Others: Pvt. Carl Gonyea, Lake Placid, Pearl Harbor; Raymond Barney, Lake Placid, Honolulu; Pfc. Howard Akey, USA, AuSable Forks, Schofield Barracks; S/Sgt Frank Nutt, Jr., USAAF, Rouses Point, Pearl Harbor.

(Note: these names were compiled from articles in local newspapers of the time.  Other than Capt. Charles H. Morhouse, no photographs or service records are available in our collection.)

One of numerous ships that were destroyed during this attack was the USS Cassin (DD-372) while it was in dry dock.  This destroyer, the second so named, was named after Captain Stephen Cassin, whose remarkable service while captain of the first named USS Ticonderoga at the Battle of Plattsburgh (1814), War of 1812 was awarded a Congressional Gold Medal.  (Today, remains of the hull from the first USS Ticonderoga can be seen at Whitehall, NY)
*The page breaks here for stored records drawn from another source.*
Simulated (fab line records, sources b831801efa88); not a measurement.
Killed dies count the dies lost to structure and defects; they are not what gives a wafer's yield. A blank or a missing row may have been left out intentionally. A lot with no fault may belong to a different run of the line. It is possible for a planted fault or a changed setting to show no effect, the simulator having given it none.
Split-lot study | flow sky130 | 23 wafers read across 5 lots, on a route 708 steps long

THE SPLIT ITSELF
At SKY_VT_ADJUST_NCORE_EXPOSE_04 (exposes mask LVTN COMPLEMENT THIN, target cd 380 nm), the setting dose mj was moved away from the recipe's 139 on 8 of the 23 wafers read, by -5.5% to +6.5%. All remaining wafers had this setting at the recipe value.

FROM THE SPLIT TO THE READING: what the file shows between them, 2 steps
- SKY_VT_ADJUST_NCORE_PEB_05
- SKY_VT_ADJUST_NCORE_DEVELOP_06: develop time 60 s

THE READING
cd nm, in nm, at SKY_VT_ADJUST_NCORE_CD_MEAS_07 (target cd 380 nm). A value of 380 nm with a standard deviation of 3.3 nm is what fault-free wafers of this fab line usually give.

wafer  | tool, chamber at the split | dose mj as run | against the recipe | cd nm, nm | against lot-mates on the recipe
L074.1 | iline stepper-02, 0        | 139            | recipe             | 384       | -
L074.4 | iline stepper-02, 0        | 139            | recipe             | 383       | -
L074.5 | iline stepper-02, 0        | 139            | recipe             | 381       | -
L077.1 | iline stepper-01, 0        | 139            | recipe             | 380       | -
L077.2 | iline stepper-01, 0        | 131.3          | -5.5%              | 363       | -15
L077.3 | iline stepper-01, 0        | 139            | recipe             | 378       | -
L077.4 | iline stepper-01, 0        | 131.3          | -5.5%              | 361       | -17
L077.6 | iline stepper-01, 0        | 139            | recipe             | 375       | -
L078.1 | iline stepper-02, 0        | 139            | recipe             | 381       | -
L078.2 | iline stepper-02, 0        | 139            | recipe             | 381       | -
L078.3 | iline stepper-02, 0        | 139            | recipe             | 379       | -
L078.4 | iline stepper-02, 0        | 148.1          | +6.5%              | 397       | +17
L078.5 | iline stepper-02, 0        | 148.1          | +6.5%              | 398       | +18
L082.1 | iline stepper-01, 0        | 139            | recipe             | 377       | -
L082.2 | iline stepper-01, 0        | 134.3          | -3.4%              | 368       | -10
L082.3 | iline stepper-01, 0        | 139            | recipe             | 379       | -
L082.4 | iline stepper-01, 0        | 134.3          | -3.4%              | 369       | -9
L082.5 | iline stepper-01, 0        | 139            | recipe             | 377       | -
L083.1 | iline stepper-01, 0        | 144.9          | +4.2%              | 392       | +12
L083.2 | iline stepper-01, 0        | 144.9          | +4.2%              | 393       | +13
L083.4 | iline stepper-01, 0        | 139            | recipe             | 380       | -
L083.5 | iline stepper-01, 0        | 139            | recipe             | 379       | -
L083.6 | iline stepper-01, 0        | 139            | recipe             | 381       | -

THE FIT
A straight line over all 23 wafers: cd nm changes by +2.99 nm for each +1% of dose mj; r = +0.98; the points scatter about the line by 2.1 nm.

Captain Stephen Cassin, early in the War of 1812, built a fortification at the mouth off Otter Creek opposite Basin Harbor, VT to protect McDonough’s fleet while under construction at the shipyard in Vergennes VT.  This location is still known as Fort Cassin.  Captain Cassin at the Battle of Plattsburg commanded the schooner “Ticonderoga” which “gallantly sustained her full share of action” according to letter which Commodore McDonough wrote to the secretary of the navy.

And as we remember this 75th anniversary of Pearl Harbor we also remember another USS Ticonderoga – the fourth named ~~ ship that fought so gallantly during World War II ~~  an aircraft carrier which also suffered greatly  latter in the war via kamikaze attacks.  For all those that were killed, or were wounded, during these attacks we also remember them.